Wednesday, March 11, 2009

Spring is on the March!

I just discovered that I've been rather a wimp when it comes to spring. I love summer, and fall, and winter too (you can only really appreciate winter if you can get outside in it, though). But spring has long been my least favorite season, because it seems to be characterized by water from above and water in puddles below, making everything rather damp and inconveniently muddy.

However, I decided today to find out if perhaps the key to enjoying spring, like winter, is to get right out in it. And wonderful discoveries did I make!

I first headed out through the fields, where I heard the sound of water running. No, not just sloshing under my boots, but actually running. It turns out that what is in the summer just a slightly inconvenient dip for the hayrake to bump over, is a regular stream in the springtime! Having grown up with a brother who found great fascination in running water and the concurrent erosion patterns, I stopped to notice how the water would run in a little rivulet, disappear under a mini glacier of snow, then reappear further down the way, hurdling over snowmobile tracks in a regular whitewater display!

I spent a while loitering in the hemlock forest, listening to the squirrels scold each other, and enjoying the greenness of the branches amidst a world of brown and black and white. It was really beautiful there, even though I saw my the first mosquito of the year!

After supper, I went out to pile up some of the branches that snapped off our giant pine tree in the big ice storm. The wind had picked up now, and whatever smells it had borne before it reached the pine tree, they were dispelled by its tangy fragrance. That smell makes me think of lazy afternoons at a campground, when there's nothing much to do and one can be perfectly relaxed.

When it was time to quit, I thought about heading inside, but then I saw the ridge behind the barn silhouetted against the darkening sky, and decided I had time for a little stroll up there. As my boots sloshed and slurped through the mud in the barnyard, the wind carried all sorts of smells, some of them pleasant, some of them, well, not so much. But once I was on the hill, the wind just smelled like wind. It was beautiful up there! Ducking under a couple fences, I went right to the highest point on the farm, and stood there on a piece of ledge, right out in the midst of a springtime evening in March. The wind came streaking across the fields, surging against my eardrums, making my ponytail whip with a hissing noise, knocking me off my center of balance, and then, when it seemed that it could hardly move any faster, it whirled around with a boisterous "Haha!" to smack me with another gust. Strange that the touch of moving air can seem so fierce, almost frightening, and yet be thoroughly exhilarating.

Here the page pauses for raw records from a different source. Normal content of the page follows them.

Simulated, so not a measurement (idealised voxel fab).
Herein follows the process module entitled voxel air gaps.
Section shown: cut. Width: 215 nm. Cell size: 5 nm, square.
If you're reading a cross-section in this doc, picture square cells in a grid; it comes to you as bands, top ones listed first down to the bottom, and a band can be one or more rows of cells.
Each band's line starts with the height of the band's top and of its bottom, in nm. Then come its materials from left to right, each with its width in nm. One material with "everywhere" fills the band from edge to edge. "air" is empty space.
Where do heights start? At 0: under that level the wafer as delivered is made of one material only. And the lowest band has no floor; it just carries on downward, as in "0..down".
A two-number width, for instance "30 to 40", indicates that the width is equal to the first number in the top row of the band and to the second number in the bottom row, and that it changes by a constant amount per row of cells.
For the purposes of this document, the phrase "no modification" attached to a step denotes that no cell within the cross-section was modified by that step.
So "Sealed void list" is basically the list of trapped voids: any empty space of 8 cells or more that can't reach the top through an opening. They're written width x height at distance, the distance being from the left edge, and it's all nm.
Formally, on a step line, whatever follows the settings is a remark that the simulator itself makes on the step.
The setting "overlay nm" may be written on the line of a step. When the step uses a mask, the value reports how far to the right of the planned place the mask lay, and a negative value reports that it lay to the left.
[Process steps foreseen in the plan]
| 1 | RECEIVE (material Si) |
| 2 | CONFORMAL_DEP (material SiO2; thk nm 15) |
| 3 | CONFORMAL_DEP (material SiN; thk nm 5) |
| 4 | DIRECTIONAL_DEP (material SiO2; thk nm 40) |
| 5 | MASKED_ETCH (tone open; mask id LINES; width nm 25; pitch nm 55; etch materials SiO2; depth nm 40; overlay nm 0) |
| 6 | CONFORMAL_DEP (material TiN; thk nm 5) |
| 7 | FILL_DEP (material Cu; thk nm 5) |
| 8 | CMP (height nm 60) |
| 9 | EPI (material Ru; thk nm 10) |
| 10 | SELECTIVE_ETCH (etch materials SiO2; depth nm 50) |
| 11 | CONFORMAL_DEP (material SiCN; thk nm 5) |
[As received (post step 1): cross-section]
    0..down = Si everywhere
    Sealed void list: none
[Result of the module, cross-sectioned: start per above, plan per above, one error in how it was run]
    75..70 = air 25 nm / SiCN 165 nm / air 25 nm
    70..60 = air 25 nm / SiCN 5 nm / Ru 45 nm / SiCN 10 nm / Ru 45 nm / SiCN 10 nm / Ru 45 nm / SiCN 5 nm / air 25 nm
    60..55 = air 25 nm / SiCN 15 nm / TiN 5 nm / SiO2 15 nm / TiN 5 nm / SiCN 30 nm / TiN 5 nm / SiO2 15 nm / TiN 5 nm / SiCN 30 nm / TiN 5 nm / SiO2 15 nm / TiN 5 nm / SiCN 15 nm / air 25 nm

I sat down for a little while in the midst of the tumultuous evening. The first star of the evening had appeared, and shone, serene and quiet up in the heavens, seemingly oblivous to the hurry and flurry that surrounded me. It was a speck of clear white light, in the midst of a sky that was painted with greys and muted blues, faded orange and sedate yellow set off by burning pink. The verse came to mind, "then I will know fully, just as I also have been fully known." (1 Corinthians 13:12) How good to know that I am fully known by God, and that knowing me, He loves me and has forgiven me because of the Lord Jesus. And what a wondrous hope, that someday I will know fully the One of Whom the power of the wind, the glory of the sunset, the promise of springtime, are just the faintest shadows.